The short story “Dagon” was H. P. Lovecraft’s second effort as a professional writer. Drafted in 1917, it initially saw print in the November 1919 issue of The Vagrant. It’s a major step up from “The Tomb,” his first effort. Edgar Allan Poe is a conspicuous influence on these stories, and in “The Tomb” Lovecraft let that influence overwhelm him. As ersatz Poe goes, it’s fine, but one may find it not worth much discussion beyond that. “Dagon,” on the other hand, shows him going beyond the Poe influence. The conventions of the earlier writer’s work serve as a springboard into territory that seems much more Lovecraft’s own.
In “Dagon,” Poe’s influence can certainly be seen with the story’s protagonist and framing device. As in “The Black Cat,” “William Wilson,” and other Poe stories, the narrator is a disturbed, paranoid misanthrope. Lovecraft provides plenty of indications that his perspective is not necessarily trustworthy: he’s a morphine addict, he’s prone to waking dreams even without the drug, and the story’s central episode could very well be a memory of a hallucination. Lovecraft also follows Poe’s frequent conceit of having the story be the protagonist’s written account of what has happened.

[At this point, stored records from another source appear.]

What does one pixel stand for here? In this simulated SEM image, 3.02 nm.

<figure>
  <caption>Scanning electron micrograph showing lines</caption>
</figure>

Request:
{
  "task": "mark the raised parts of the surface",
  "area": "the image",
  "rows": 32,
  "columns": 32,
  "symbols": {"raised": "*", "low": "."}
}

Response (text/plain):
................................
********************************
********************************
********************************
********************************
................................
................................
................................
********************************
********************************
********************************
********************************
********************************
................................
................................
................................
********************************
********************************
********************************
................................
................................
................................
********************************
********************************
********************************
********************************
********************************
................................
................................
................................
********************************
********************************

The most profound debt is stylistic. The success of “Dagon,” as with a good deal of Poe’s work, relies on the reader’s sympathy with the attitude expressed in the epigraph above. The reader has to want to believe in the narrator’s madness--that the narrator’s perspective will take one into uncharted experience, and perhaps to the most sublime epiphanies. Towards that end, both writers employ a headlong, even feverish prose of considerable urgency. One is made to feel the narrator continues in the path he goes because his compulsions give him no choice.
The protagonist of “Dagon” certainly fits into this mold. His tale is presented in the context of a suicide note, and the reason for his self-destructiveness is his inability to put the memories he relates behind him. He was a sailor whose ship was captured by the Germans in the early days of World War I. He escaped the Germans, but he was effectively a castaway: alone on the sea in a small boat with provisions. After many days and perhaps weeks, he awoke one morning to find his boat grounded. It was on an island developing from hardening muck. He assumed it to be an upheaval from the ocean floor, and after a few days he set off on foot in hopes of rescue. During his trek, he came across totems from what appeared to be an underwater civilization. His journey ended after he discovered a horrifying truth about the members of that civilization. That discovery is the memory that dogs him. It’s hard to imagine a tale in which the stakes are higher for the protagonist. He began with a quest for survival, and ends trying to flee horrors he cannot escape.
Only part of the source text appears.